This is the mechanical crown jewel topping a slew of shiny trappings, from scenario-specific objectives to dice-driven combat. Yet, it’s not the only clever idea slipping into Omega Protocol. Another arises in the modular tiles, where the Overlord lays out the tiles on the board in a way you’ve seen before. However, rather than preset surprises read from a book when a door opens, ensuring scenarios play out the same way every time, here the Overlord gets a deck of cards to place face-down onto the tiles.
In other words, you might know there’s an armory on the other side of the door, but your hopeless soldiers don’t know whether the Overlord’s dropped the biggest, baddest monster this side of Alien inside, or nothing at all. This bluffing tension makes every advance a guessing game rather than a set story.
Omega Protocol also strikes a neat balance with its campaign design, leaving it up to the players to decide how much of a ‘campaign’ they’d like to have. You can play any mission straight up, link them together with mild affects from one to the next, or embrace the sci-fi horror theming and play a Master Clock campaign, where more effects are not only persistent across missions, but round counts tick towards a crisis point.
All this comes together with strong presentation, with Privateer Press putting together atmospheric components, miniatures, cards and dice to fit the game. For campaign games especially, where you’ll be staring at the same pieces for a long time, nailing legibility and thematic coherence is huge, and Omega Protocol will always look good on game night.
Big Monsters, Better Tactics
At the start of this piece, I highlighted Privateer Press’s core title, Warmachine. Big guns, greased up gears, and more than a little steampunk magic. Cool stuff, but hey, guess what? Don’t you really just wanna smash some buildings with a giant lizard?
Monsterpocalypse (Matt Wilson, Erik Yaple) **is the miniatures war game that tells you all you need to know with its title. You’ve got giant, terrifying creatures and they’re going to be destroying just about everything. Opposing them are the, er, Protectors. Both sides have several factions, which can include such boring units as flying saucers, dinosaurs, and robo tanks.

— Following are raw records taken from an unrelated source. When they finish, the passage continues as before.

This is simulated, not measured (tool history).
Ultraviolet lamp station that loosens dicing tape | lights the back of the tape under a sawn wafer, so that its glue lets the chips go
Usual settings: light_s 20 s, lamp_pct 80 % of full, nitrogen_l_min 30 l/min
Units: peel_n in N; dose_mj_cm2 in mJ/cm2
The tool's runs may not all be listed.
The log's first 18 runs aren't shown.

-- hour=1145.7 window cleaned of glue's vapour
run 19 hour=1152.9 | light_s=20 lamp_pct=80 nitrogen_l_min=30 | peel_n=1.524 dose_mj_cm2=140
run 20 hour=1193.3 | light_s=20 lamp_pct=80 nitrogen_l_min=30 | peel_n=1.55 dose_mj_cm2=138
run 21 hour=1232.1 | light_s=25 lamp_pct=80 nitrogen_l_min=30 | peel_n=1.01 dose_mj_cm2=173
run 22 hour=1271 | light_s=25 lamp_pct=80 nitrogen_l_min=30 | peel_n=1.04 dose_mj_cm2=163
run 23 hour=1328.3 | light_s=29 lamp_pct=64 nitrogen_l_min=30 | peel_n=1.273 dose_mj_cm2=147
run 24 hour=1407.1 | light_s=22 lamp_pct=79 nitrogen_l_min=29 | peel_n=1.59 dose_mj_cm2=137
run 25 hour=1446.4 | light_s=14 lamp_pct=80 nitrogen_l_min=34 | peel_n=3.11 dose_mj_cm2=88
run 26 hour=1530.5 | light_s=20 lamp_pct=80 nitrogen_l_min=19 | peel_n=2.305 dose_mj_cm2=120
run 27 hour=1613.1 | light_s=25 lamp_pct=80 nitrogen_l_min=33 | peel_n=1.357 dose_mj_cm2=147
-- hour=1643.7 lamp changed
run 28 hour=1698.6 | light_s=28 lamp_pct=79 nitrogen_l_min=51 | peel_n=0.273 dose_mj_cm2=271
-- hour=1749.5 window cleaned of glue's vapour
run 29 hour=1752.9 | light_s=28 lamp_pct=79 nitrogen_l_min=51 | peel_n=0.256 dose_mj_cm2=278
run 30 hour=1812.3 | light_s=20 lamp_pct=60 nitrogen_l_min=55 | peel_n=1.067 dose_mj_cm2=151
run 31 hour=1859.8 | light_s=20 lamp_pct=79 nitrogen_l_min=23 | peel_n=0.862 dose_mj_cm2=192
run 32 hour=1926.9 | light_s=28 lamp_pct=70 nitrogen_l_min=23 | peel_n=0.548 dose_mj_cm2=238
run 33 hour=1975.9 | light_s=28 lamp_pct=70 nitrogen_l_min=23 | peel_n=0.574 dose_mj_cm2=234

As a game, Monsterpocalypse asks you to pick one or two giant monsters to brawl in a doomed city. You’ll then reinforce those monsters with a slew of small fry units, the ones destined to get crushed in hilarious fashion. Activating both of these types (monsters, units) requires action dice, and those dice get bumped between your monster and unit pools as they’re used. So, for example, you might start with most of your dice in your monster’s pool, giving your nefarious beastie a big enough turn to devastate the map. Those dice then migrate to your unit pool, ensuring your giant creature has to, effectively, rest until those dice come back. Turn by turn play, then, becomes a dance of ensuring your units and monsters have the dice they need at the right time.
While the monsters might be focused on the brawling, your units can help secure buildings across the city, adding more action dice to your pools. They can also chip away at the enemy monster’s health, inching you towards that win. At least until your opponent’s big bad chucks your own units back at you, but hey, that’s a kaiju battle for you.
Monsterpocalypse initially spawned a couple decades ago, but launched a streamlined, 2nd edition in 2018. It all blends together, though, and offers a smash-and-bash good time, perfect for folks who want to level up their King of Tokyo experience into a more strategic sphere. While it’s not supported at the level of Warmachine, Monsterpocalypse offers a delightfully bombastic experience.
All that said, I have to mention the Monsterpocalypse board game, which is currently stuck in the crowd-funding void. It’s entirely separate from the miniatures war game noted above, and is an utterly unfortunate situation, so if you’re sleuthing for more Monsterpocalypse on the Interwebs, just be aware of which game you’re looking at.
Original Game Design Meets Dedicated Support
Privateer Press is nothing if not bold, striding into genres like RPGs, miniature wargaming, and one vs. many campaign games that ask a lot of their designers. Nevertheless, Privateer Press continues to deliver solid, fun, and original experiences, while updating many of their older titles with new lessons learned to create streamlined rule sets. And that, my friends, is my board game love language.